Skip to content

DOCX

The modern Microsoft Word format: an Office Open XML package zipped into a single file. udoc reads the body, headers, footers, footnotes, endnotes, comments, and tracked changes. No Office install required; the parser handles both Strict and Transitional OOXML namespaces.

Why this format is interesting

DOCX looks straightforward — "it's just XML in a ZIP" — but the format's reach across decades of Word releases shows up as accumulated indirection. A DOCX package is a directory of related XML parts (word/document.xml, word/styles.xml, word/numbering.xml, word/footnotes.xml, plus per-image media files), connected by an OPC relationships graph. Resolving anything user-visible (a heading, a numbered list item, a hyperlink) usually means walking from the body out through one or two indirections.
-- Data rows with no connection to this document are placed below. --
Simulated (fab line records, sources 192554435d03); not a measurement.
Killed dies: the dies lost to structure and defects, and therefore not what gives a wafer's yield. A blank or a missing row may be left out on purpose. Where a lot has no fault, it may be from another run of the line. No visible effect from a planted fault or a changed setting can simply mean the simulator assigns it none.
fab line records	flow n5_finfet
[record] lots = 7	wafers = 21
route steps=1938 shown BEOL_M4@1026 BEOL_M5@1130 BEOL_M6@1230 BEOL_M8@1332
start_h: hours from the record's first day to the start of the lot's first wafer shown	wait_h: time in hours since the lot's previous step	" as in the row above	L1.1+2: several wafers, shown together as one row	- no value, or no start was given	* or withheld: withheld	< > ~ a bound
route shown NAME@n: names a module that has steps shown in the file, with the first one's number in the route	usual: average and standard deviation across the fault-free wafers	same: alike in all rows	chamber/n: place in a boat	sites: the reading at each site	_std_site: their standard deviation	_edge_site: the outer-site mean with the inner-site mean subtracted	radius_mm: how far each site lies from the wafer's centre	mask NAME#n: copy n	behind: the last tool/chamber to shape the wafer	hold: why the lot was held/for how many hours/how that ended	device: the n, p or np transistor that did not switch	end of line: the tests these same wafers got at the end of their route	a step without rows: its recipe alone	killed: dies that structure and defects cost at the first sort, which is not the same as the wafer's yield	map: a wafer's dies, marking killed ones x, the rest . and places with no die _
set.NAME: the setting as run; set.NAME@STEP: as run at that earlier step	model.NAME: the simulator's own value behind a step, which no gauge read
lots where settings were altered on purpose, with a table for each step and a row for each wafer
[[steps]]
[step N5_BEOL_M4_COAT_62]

The XML itself is verbose. A single styled paragraph in Word becomes a <w:p> element with a <w:pPr> paragraph-properties block, each text run wrapped in <w:r> with its own <w:rPr> run-properties block. Properties cascade: a paragraph's effective formatting is the merge of its assigned style, that style's "based-on" parent recursively, the document defaults, and any direct (<w:rPr>) overrides. The "Strict" OOXML namespace also differs from "Transitional" in URI strings the parser must accept.

What you get

  • Paragraphs with style information. Heading 1 through Heading 9 map to the unified Block::Heading with the matching level.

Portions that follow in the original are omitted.